So, we are currently building ourselves a new home…..
“Build a house”, they said.
“It will be fun”, they said.
“I know people who owe us favours”, he said.
Well, I’m going to be brutally honest here. It hasn’t been all fun, smiles, sunshine and laughter. It has rained for nearly the whole build process. There were days, and I mean days, of simply shoveling red mud. Plans have been changed (mainly because they weren’t drawn correctly to start with). Lazy tradies, or no tradies. And because we are building on a sloping block, the logistics of simply getting materials to site and then up to the right level, has been nothing short of hard work; either by negotiating the delivery people getting the materials where they need to be, or us just simply pumping up our muscles and physically moving them ourselves. It has been, and still is hard work; physically, emotionally and mentally.

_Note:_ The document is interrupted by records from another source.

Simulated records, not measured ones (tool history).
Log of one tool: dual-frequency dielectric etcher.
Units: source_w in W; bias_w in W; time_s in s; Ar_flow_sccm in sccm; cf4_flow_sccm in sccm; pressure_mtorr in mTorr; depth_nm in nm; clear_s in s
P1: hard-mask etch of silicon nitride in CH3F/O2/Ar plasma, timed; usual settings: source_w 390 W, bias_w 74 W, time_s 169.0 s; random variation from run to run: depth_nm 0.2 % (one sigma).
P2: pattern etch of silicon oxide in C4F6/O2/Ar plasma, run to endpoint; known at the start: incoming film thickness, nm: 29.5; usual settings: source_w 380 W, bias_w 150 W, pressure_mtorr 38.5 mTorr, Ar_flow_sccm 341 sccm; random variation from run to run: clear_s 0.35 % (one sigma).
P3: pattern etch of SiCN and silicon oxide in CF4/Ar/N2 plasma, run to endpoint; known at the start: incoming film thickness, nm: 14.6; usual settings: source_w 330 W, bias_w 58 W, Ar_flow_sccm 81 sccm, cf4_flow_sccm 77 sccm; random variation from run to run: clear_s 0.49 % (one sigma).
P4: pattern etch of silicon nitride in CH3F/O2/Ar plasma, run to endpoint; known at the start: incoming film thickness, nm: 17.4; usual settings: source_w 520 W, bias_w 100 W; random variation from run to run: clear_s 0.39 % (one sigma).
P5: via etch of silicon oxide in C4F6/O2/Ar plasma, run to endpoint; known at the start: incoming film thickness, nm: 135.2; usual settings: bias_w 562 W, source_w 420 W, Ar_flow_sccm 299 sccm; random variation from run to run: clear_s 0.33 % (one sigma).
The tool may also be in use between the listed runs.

I actually thought that because our marriage had survived heart wrenching, punch in gut, sit me on my arse lows; building a house would be a marriage walk in the park…….
UMMMM, NO……F*%#KING WRONG!!!!
High school sweethearts. Together since 16; 27 years in fact, and married for 22 of those this coming August. Together, I thought that we had been through, and seen it all regarding marriage; how wrong was I ???
I mean, I’m not trying to be a “negative Nancy” or anything, but this whole process (and believe me, it ain’ t over yet) has been one of the most emotion fuelled, rollercoaster of an event, that I have endured.
Theres been shouting, object throwing, swearing, threats made, loads of tears, and……. oh wait- that’s just from me! Poor Craig….he really has had, and continues to have, the patience of a saint through out this whole experience. All of my “everything will happen when its meant to happen” mantra packed up, waved bon voyage (probs flipped me the bird as well) and is currently on vacay, in some unknown holiday destination.
Me, being me, has been looking at this from a teaching view-point. What am I supposed to learn from this? How can I grow through this? What came back to me was; surrender, trust, patience and acceptance.
Surrender ALL of my fears surrounding this experience to the Universe.
Accept what I have no control over.
Practice patience. Have patience for the whole process; with not only others, but also myself.
Trust in the process, that it will all work out.
Trust that we will be in the house when the timing is right.
And most importantly……
Trust in my love for Craig, and the commitment we have each made to our relationship. We CAN do this. We DO have this. The Universe DOES have our back!
“……when you think you have surrendered, surrender more.”
~Gabrielle Bernstein; The Universe Has Your Back.